The magical abracadabra promises of “houses, jobs, beer for all” are not unlike a magic show where you know it’s staged but you suspend logic for the entertainment. But, deep inside you is that secret desire that maybe, just maybe, there is truth to this magic, and somehow it is real, more than a sleight of hand or optical illusion. After all, when the final bow is given and the stage curtain is drawn, we reluctantly exit the theatre doors knowing that the less impressive ordinariness of everyday life awaits us. Elections are over. It’s back to gritty reality.
Watching political foes slug it out left the undecided voter, like me, confused. Could I untangle the glorious visions from the hollow rhetoric? Amazing new policy directions tried to convince the gullible and vulnerable. Feigned empathy tried to emotionally align parliamentary job-seekers with the homeless and unemployed. But, it was the tone of utter urgency that most amused me. That “just-give-us-a-chance-and-I’ll-prove-to-you-tomorrow” manic oratory.
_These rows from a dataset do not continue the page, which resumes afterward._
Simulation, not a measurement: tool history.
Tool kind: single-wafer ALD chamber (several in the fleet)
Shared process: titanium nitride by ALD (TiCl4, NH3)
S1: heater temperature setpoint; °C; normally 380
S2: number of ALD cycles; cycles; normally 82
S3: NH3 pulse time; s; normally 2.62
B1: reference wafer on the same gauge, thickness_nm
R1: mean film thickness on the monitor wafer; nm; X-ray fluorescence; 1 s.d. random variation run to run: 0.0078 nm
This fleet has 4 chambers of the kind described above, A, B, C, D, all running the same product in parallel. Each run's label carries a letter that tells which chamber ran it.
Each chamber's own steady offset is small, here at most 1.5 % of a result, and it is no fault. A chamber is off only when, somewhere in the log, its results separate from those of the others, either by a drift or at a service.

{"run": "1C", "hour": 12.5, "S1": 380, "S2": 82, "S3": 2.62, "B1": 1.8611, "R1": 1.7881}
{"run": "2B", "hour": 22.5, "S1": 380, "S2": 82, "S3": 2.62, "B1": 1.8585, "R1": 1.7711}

Heidi Holland, the late author of Dinner with Mugabe, wrote a column imagining what our 20 years of democracy in South Africa will be like. She emphasised rising disillusionment, but that “to be disillusioned is to be finally free of illusions — not a bad thing in itself. Among the unrealistic expectations we had of Madiba was that he would absolve us from the sins of a terrible past … equally, some of the promises made by the ANC were bound to be broken for the simple reason that they were impossible to fulfil”.
Like Holland, I realised that disillusionment is necessary. It cleared up the smoke and razzmatazz of our election theatrics. It allows us to abandon notions of magic wands in the hands of political wizards. It restores power where it belongs — with us, the people, the active citizens.
This is possibly why the erudite Arundhati Royi, author of Listening to Grasshoppers, starts her powerful and razor-sharp book on democracy in India with a dedication “to those who have learned to divorce hope from reason”.
Disillusionment opens up new discourses — a move away from entitlement, towards responsibility. It is completely understandable to expect the government to provide you with the basic material necessities for a decent life but do we balance the complex interplay between active citizens and active government?
The anti-apartheid struggle did not happen overnight; neither will our democracy be safeguarded merely through the act of voting. Voting is a process, one that we begin the moment our new government is sworn in after each election. The act of putting our X next to a political party is a reflective pause in the cycle of democracy. When the new president and his ministers are sworn in, the process of holding them to account for their actions begins all over again. Simply voting is not enough. It is necessary, but not sufficient.
The hysteria of electioneering ignored our day-to-day vigilance that keeps democracy and freedom alive, community activism. This means that in the spaces in between elections, active citizens are the vanguard of our secular, constitutional democracy. It’s a cliché worth repeating a thousand times over, but the mantra of our post-apartheid struggle surely needs to be that the price we pay for freedom is eternal vigilance.
This eternal vigilance means accepting that politicians are flawed human beings; institutions will always have corrupt elements; promises will be broken; and that there will be pain and waiting. But there is pride and purpose in vigilance too, excitement and energy in finding creative ways to inspire continuous ethical leadership in ourselves and others.
There were 29 parties on the ballot sheet. Whatever choice you and I made, wherever we placed our trust and faith, let us remember that it is us, the citizens, that have the real power, and we must spend these five years until the next election, using that power.